Thomas Moore, Irish Poet

Incarnations of El Morya


Thomas Moore, Irish poetThomas Moore, born in Dublin in 1779, was a prolific writer of both prose and poetry, gracing the land of Erin with his tender love for God and man. He graduated from Trinity College in 1799 and moved to London. As an impressionable young man with a "quick Irish temper," the execution of a close college friend during the United Irishmen's Rebellion aroused in Moore a patriotic fervor that provided his greatest literary inspiration.

His direct style and youthful attitude made him useful to the British liberalist cause as a witty satirist. His poems served as the controversial political cartoon of the day. Thomas Moore's greatest works included a brilliant biographical masterpiece taken from the confidential memoirs of Lord Byron. His own Memoirs, Journal, and Correspondence are an invaluable social record of life in England and Ireland during the first half of the nineteenth century.

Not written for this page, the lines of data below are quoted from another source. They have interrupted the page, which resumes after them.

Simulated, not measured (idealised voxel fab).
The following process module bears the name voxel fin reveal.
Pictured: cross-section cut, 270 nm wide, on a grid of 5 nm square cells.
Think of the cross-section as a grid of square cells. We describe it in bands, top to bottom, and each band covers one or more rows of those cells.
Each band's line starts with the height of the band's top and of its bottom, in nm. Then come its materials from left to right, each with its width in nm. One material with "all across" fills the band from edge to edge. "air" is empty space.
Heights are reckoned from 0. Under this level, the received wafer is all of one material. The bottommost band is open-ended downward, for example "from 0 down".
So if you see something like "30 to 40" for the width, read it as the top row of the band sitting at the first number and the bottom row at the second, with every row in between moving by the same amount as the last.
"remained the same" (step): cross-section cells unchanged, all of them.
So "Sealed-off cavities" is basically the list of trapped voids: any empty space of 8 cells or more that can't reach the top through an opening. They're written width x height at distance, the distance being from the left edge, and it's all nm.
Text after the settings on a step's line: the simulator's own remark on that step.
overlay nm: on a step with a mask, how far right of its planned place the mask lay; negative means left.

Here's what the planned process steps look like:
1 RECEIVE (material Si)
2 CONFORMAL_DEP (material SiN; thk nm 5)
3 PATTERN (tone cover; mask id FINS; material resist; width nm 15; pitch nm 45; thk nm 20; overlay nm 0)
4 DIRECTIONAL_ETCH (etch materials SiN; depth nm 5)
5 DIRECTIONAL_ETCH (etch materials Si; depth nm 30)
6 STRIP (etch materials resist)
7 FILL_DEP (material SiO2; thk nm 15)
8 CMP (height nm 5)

Although he spent most of his life in England, Moore became known and loved as the national lyricist of Ireland through his Irish Melodies—a collection of verses written to the tunes of old Irish folk songs. One of these romantic ballads is Believe Me, If All Those Endearing Young Charms, which to the present day draws the power of his intense love for the will of God.

Believe me, if all those endearing young charms,
  Which I gaze on so fondly to day,
Were to change by to morrow, and fleet in my arms,
  Like fairy gifts, fading away,—
Thou wouldst still be ador'd as this moment thou art,
  Let thy loveliness fade as it will;
And around the dear ruin each wish of my heart
  Would entwine itself verdantly still!
It is not while beauty and youth are thine own,
  And thy cheeks unprofan'd by a tear,
That the fervour and faith of a soul can be known,
  To which time will but make thee more dear!
No, the heart that has truly lov'd never forgets,
  But as truly loves on to the close,
As the sun flower turns on her god, when he sets,
  The same look which she turn'd when he rose.